If we don’t reduce our greenhouse gas emissions substantially, we could risk up to a third of the global food production, according to a new study. As the world’s most important food-growing areas would be subject to temperature increases and shifting rainfall patters, growing food will become much more problematic.
Agriculture has always been subject to unpredictable weather, but while the short-term weather outbreaks are unpredictable, long-term climate trends are a different thing. While in some regions warmer temperatures may increase crop yields, the overall effect of climate change on agriculture is expected to be negative – reducing food supplies and raising prices.

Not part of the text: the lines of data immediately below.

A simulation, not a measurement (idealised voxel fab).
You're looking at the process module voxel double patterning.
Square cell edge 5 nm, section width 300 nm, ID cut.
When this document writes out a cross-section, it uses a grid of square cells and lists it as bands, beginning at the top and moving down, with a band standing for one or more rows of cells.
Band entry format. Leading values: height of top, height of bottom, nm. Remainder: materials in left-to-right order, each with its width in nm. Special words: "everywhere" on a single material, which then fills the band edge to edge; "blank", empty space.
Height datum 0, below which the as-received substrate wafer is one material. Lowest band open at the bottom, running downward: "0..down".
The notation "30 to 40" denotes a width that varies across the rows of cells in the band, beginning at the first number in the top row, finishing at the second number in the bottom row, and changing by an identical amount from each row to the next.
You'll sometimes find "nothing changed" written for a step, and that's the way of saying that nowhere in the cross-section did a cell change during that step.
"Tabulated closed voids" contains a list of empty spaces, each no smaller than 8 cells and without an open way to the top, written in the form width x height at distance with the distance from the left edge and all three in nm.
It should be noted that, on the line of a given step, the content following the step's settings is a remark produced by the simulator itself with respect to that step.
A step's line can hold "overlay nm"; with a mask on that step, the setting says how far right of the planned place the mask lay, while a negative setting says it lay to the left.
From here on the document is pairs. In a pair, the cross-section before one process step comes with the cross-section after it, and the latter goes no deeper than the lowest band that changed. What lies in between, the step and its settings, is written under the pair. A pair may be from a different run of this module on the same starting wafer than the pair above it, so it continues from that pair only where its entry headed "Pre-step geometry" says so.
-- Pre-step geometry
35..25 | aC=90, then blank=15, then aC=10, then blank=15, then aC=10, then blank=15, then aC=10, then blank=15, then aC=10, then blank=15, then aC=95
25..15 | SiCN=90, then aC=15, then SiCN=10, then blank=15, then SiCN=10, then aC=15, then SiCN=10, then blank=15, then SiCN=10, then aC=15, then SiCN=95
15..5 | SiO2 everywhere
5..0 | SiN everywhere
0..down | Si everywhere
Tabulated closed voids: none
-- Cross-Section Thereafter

Coupled with a growing population, estimated to reach 9.6 billion people by 2050, this is spelling trouble. Meeting the world’s food demands will require increasing food production by at least 60%, according to the UN — but that might be an understatement, with a 2011 study projecting that food production will have to increase by 100% to meet future demand. We’re already using our resources unsustainably, and if things continue on the current trajectory, things will get worse before they get better.
A bad climate for agriculture
Researchers at Aalto University in Finland found that about 95% of current crop production occurs in areas they define as “safe climatic space” — conditions where temperature, rainfall and aridity fall within certain bounds. If temperatures rise by over 3.7ºC (the business-as-usual scenario) that safe area would shrink dramatically.
This would especially affect south and south-eastern Asia and vast swaths or central Africa. The good news is that this can be stopped.
If carbon emissions are significantly reduced, in line with the Paris Agreement’s target of limiting temperature increases to 1.5ºC or 2ºC above pre-industrial levels, only between 5% and 8% of global food production would be at risk — which needless to say, is far more manageable.
“Rapid, out-of-control growth of greenhouse gas emissions may, by the end of the century, lead to more than a third of current global food production falling into conditions in which no food is produced today,” Matti Kummu, lead author, said in a statement. “The good news is that only a fraction of food production would face as-of-yet unseen conditions if we collectively reduce emissions.”
Kummu and his team used two future scenarios for climate change in their study. One projected a radical emission cut, limiting global warming to what was pledged in the Paris Agreement. And another one in which emissions continue growing as they are doing now, leading to a temperature increase of about 3.7º or even higher.
They used both models to understand how climate change would affect 27 of the most important food crops and seven different livestock, considering societies’ capacities to adapt to changes. In 52 of the 177 countries they studied food production would remain unaltered in the safe climatic space, including most of the European countries.
Meanwhile, countries already vulnerable to climate change such as Suriname, Benin and Ghana would be largely impacted if emissions aren’t reduced. The researchers estimate up to 95% of their food production would fall outside the safe climatic space. Plus, these nations have a more limited capacity to adapt to any climate changes.
Cascading problems
The study is the first to take a holistic look at the climatic conditions where food is grown today and how climate change will affect these areas in coming decades. For the researchers, the main message is the urgency to take action by mitigating climate change, increasing resilience in food systems and making food production sustainable.
As the planet becomes more and more intertwined, no problem will remain localized — things happening in distant parts of the world will cascade and ultimately affect all of us.
Another problem highlighted by researchers is the expansion of deserts, and the potential appearance of new ones.
If emissions are kept under control, the world’s largest climatic zone, the boreal forest, would shrink from its current 18 to 14.8 million square kilometers by 2100. If emissions aren’t reduced in line with the Paris Agreement, only roughly 8 million square kilometers of the vast forest would remain. North America would be particularly affected.
“If we let emissions grow, the increase in desert areas is especially troubling because in these conditions barely anything can grow without irrigation. By the end of this century, we could see more than 4 million square kilometers of new desert around the globe,” Kummu said in a statement. The Arctic tundra, for example, would disappear completely, he added.
The study was published in the journal One Earth.